Actually, I’d like to take the opportunity presented here in discussing “data science” in Dr. Cliff’s video to plug Dr. Tom Carpenter of Seattle Pacific University. He taught one of the online courses in Microsoft’s 10-course/project series in Machine Learning and Artificial Intelligence on edX.org (no longer available, though). However, he has a complete online course for free on YouTube, which looks very similar to the Microsoft course in content (the one video I looked at is identical to the same topic in the Microsoft course). Tom Carpenter’s Data Science Research Methods Course [Full Course] - YouTube
What he did in his course was great. He’s an excellent, funny, and reasonably entertaining lecturer. But he didn’t immerse the students in math and data. Instead, his mission was more, “Don’t be fooled by numbers! Think about the numbers and how they were obtained. Think about experimental design! Could the numbers be misleading you?!” And he gave lots of often humorous examples in the Microsoft course of how you could be lead astray by numbers you want to believe in!
For example, he discussed and illustrated how wrong you could be from just taking surveys from customers who walk in the door, say, at Walmart. You’re more likely to get responses from folks who are very happy or very angry, leaving out folks in the middle who are, meh, I’m okay but just don’t want to be bothered by a survey today.
Relative to Dr. Cliff’s A/B testing, he emphasized if you really want to do it right, you need two cohorts. Those who test A first, then B. And the reverse, those who test B first, then are offered A to test. As possibly testing A and B in a certain order influences the outcome. And he discusses why do that as opposed to having one group test A, another group test B, and then just having each group rate each product independently for its features.

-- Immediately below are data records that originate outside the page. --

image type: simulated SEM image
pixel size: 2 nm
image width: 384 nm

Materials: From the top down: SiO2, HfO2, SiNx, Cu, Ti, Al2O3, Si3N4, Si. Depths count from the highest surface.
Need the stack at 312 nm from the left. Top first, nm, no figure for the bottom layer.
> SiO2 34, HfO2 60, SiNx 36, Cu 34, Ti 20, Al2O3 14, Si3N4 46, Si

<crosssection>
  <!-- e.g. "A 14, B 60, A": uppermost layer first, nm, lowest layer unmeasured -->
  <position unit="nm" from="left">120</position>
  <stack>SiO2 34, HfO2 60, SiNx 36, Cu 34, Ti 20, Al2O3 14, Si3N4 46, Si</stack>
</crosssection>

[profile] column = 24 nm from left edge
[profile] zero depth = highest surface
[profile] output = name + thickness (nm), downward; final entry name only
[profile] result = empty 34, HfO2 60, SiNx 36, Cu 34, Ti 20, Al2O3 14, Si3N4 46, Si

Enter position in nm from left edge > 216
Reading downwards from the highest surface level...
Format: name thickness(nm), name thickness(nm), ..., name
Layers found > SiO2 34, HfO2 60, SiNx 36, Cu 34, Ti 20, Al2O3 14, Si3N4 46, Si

The lecture that I found really made me respect his teaching ability is the one on false positives and false negatives (it probably helps to digest the earlier material on statistical power first). The last part of the lecture illustrating parts of an outcome tree that you’re on with false positives and false negatives was the most illuminating.
Data Science Research Methods | False Positives and False Negatives - YouTube
The bottom line is that Dr. Cliff’s experiment with only 4 participants probably doesn’t have enough statistical power (which is related to how the likelihood of being fooled by random variation decreases with increasing number of subjects) to avoid being fooled by a false positive, e.g., Dr. Cliff happened to pick subjects who from their makeup and past experience prefer the premium whereas if it he did the same experiment 20 times over, the average result would be different.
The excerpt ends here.